MediaPost (reg. req.) runs an essay on how we seem to be reaching the saturation point for the number of cable channels, and it is falling far short of the mythical 500 channels we were promised (We May Have Reached the End of the 500-Channel Universe, 395 Channels Short). But why?
Noting that the average American cable TV viewer now has 105 channels available, Merrill Lynch research analyst Jessica Reif Cohen notes they actually watch only "16 to 18" of them. That suggests, she says, that "we may have reached a point of saturation with regard to start-up cable networks."
Imagine that, we only watch about 16 to 18 channels.
What that tells me is that the whole "channel" concept is an incredibly inefficient content delivery mechanism. The search costs are far too high, for one thing. It is too much trouble to search beyond a relatively small number of channels. People stick with the few channels they know are likely to have something that interests them and not spend too much time looking through the many other options.
It sort of reminds me of "bookmarks," which was a primitive means for navigating the World Wide Web back in the day. One would bookmark favorite webpages, then check them periodically to see if there were something new and interesting. Of course, doing so was quite time-consuming and often frustrating as one couldn't be sure when there would be an update. Consequently, most would only check about 16 - 18
channels webpages regularly. Thank goodness we now have RSS, which has vastly increased the number of webpages one can check on a daily basis.
Furthermore, having to structure activity around specific broadcast times is rather inconvenient. Indeed, I imagine in the future that people will think it absurd that there were schedules for the transmission of pre-recorded entertainment and people had to conform to these broadcast schedules, instead of the other way around. Yet, because we currently have to, we are further limited in our choices to what is available during a rather limited segment of time. Yes, I know there is TiVo, but that still ties us to certain broadcast times, which unfortunately often conflict with the broadcast of other shows one might be interested in.

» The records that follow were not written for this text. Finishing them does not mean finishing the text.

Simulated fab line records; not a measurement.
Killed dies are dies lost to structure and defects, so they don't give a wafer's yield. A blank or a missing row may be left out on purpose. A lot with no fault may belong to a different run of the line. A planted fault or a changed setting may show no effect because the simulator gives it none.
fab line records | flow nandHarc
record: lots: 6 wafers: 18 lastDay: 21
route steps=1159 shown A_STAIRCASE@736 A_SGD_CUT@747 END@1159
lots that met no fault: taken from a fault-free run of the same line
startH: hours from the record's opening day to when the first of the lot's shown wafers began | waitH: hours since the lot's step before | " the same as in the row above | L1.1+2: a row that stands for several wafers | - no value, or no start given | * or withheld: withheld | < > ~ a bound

This whole scheduling thing has also resulted in some artificial time slots for content. Everything comes in 30-min or 1-hour packages. This doesn't really make any organic sense, but was well-suited to reducing some of the content delivery problems of the "channel" concept. What this means is that these shows are most likely wasting people's time. There might be 30 minutes of good content, but most likely there is a lesser amount of good content and the rest is just filler to meet the alloted and artificial time constraints (30-Minute Television Shows to be a Thing of the Past).
And what the heck is up with organizing things simply because there is one company selling the advertising? What the heck does Fear Factor have in common with Law & Order, other than the fact that NBC sells the national advertising for both?
Clearly, the "channel" concept as delivery mechanism is a failure. There is only one solution: The Channel Must Die!